How do I make the perfect Greek salad? I’ve actually got 5 Ways to Up Your Greek Salad Game, and they’re easy to follow now that we’re diving into summer produce! Below, I’ve listed out what you need to know to up your Greek salad game, and always remember the absolute no-no’s: skip the lettuce and vinegar!
1.Tomatoes, Tomatoes, Tomatoes!
Nothing is more crucial to a delicious Greek salad than ripe, juicy, in-season tomatoes.They’re at their best from May through October, and form part of the nightshade family along with vegetables like peppers and eggplants.
There are a number of prominent tomato varieties, but there are a few that are particularly common: Beefsteaks, for instance, can be found pretty much year-round, but they’re particularly wonderful when they’re in season. As their name implies, they’re usually pretty big (in their prime, they could weigh in at up to a pound!), with a mild flavor and high water content, making them ideal as a raw addition to salads or sandwiches.
Globe tomatoes may be lesser known by name, but they’re one of the most common varieties, mostly seen at the supermarket and occasionally labeled simply as “red tomatoes.” Thin-skinned and juicy, they’re great for slicing and come in a variety of colors. The cherry tomato is another versatile type of tomato, round and bite-sized, with a sweet flavor that makes them excellent for eating by the handful. Red, orange, green or yellow, these lovely little tomatoes can be enjoyed raw or cooked!

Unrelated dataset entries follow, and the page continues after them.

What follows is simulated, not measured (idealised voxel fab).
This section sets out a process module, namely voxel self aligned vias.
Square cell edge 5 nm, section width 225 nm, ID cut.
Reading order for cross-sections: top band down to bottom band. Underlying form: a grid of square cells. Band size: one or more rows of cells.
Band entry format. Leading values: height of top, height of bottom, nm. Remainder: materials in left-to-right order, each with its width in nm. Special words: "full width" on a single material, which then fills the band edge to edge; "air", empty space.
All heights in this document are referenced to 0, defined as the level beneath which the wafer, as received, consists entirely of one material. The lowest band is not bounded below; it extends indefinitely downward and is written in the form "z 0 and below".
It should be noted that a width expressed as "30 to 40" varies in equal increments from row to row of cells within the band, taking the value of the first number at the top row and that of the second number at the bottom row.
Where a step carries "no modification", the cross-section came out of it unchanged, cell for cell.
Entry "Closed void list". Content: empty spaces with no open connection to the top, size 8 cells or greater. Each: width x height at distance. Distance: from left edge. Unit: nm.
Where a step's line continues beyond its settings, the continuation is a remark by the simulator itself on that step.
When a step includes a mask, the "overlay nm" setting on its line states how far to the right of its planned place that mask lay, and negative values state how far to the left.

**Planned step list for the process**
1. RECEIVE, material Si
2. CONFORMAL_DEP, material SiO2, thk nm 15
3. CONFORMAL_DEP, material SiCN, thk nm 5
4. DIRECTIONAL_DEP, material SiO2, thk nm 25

But whatever tomato you go for, make sure it’s in season and you’ll already be a step closer to the perfect horiatiki!
2. Great Greek Olives
Olives have been a staple in the Greek diet since prehistoric times, and they’re one of the many preserves I always keep stocked in my pantry. It’s hard to think of a dish that isn’t enhanced by the addition of olives. They add a complex flavor and richness to almost anything, and because they’re preserved, they can keep indefinitely and offer up a crunchy probiotic gift that’s good for our health! In Greece they are traditionally eaten on their own or added to a salad!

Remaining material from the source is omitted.